At it's heart there's a really good game here if you look hard enough. The new physics engine is very cool, I like the RPG style levelling up system they have in place, and despite all it's flaws I do enjoy playing it, but it could have been so much more. It really is buggier than an autum holiday by a scottish loch - as I say 3 times per session is the average for restarting a level due to a bug in the game. maybe I just explore the maps more than their testers did, but I find that hard to believe since I'm rubbish at finding all those holocrons you get bonuses for finding so I don't think it's that.
There really is a lot to be had out of this game and it does have so much potential that if they'd lost their obsession with jumping puzzles, quicktime events and remembered that a lightsabre is a Jedi's/Sith's main weapon, oh and perhaps tested it! If I can find this many problems without trying then their testing department should be wither sacked, or listened to my senor management. If all that was done you really would have had a great game. I wonder if many of these problems come from the designers both being too close to their own game to see the flaws and from testing it on a PC rather than on the Xbox. It really does have that feel as if how I'm playing it isn't how it's supposed to be played. I feel that like Spore this works better as a technology demonstration than as a full game in its own right.
All of that I could cope with if there was feedback to tell me where I'm going wrong, but for all the work they've clearly put into the physics engine, they seem to have put next to sod all emphasis on the actual gameplay itself and what makes pretending to be a sith warrior fun.

Oh and will someone please tell Lucasarts to lose their obsession with the Star Wars franchise. There are plenty of stories that would allow you to have warrior wizards combined with cool technology - especially if you wrote one for yourself. I can see why they are trying to milk more money out of star wars, I just wish that with this game that doesn't sit well with the rest of the Star Wars canon they'd have shown some inventiveness. Thus follows my commandments to Lucas Arts:
  • Do something other than Star Wars
  • Test your game on all the platforms you release it for - ideally with people who are rubbish at the game
  • Learn that quicktime events aren't fun - I have Rock Band/guitar hero for pattern matching games and they do it much better than you ever could
  • Realise that jumping puzzles don't work for console gamers; at best they're a distraction from the main game, at worst they make me long for a dictionary of swear words so I can learn some new ones to hurl at the computer.
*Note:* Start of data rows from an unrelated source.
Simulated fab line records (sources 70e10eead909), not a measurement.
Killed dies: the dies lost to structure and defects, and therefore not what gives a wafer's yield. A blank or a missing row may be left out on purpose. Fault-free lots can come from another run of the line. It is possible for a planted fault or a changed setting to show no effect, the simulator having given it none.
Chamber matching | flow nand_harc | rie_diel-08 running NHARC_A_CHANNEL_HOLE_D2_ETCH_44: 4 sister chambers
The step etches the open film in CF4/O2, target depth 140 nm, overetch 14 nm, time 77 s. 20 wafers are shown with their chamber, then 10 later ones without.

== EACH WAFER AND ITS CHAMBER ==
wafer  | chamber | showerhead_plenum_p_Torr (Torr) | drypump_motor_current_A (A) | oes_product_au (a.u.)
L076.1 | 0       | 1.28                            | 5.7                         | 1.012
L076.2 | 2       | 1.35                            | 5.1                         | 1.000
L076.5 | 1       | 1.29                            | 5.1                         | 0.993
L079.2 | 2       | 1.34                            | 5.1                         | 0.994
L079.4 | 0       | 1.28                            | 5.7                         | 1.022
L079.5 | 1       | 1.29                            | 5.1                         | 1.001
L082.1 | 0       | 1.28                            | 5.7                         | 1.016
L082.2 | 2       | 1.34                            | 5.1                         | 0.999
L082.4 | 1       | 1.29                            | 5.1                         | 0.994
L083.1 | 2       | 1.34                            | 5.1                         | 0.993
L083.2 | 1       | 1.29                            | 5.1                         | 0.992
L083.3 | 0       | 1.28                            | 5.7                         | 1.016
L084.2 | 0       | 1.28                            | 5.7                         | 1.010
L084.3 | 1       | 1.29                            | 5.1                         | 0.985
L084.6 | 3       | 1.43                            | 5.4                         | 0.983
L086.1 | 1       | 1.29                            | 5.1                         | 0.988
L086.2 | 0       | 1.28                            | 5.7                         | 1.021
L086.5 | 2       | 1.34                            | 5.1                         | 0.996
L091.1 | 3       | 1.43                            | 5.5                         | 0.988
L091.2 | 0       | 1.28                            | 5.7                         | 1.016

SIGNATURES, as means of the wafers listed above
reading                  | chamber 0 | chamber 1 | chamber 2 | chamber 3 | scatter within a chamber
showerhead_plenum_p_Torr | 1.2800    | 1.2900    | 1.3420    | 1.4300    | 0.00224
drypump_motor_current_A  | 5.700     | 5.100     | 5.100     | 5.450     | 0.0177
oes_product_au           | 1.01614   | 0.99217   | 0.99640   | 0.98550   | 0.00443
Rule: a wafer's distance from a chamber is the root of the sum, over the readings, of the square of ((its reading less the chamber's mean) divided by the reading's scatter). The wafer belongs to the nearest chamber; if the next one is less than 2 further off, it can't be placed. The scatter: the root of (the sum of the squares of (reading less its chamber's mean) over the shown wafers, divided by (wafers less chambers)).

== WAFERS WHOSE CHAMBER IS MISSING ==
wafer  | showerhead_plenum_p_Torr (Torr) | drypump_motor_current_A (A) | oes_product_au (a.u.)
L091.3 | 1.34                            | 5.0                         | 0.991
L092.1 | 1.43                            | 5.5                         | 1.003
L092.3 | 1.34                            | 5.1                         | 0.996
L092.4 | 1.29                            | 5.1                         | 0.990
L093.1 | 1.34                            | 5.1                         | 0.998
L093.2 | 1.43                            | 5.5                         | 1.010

  • Fix the auto-target algorithm to prioritise based upon enemy threat/HP level
  • If you're going to have a camera algorithm that will happily re-orient itself mid battle, try and make it re-orient itself onto enemies that are alive and a threat to you and more of a threat than the one you're currently attacking.
  • When writing your storyline, get a 5 year old to read it. If he thinks it's corny and has poor dialogue, then give serious thought to re-working it. Either that or embrace the fact that is a corny story and therefore not the strongest part of the game so don't make such a big deal of it.
  • I will admit the Imperial March is one of the coolest bits of music ever written, however this isn't a reason to use it for 1/2 of the soundtrack. Write something new!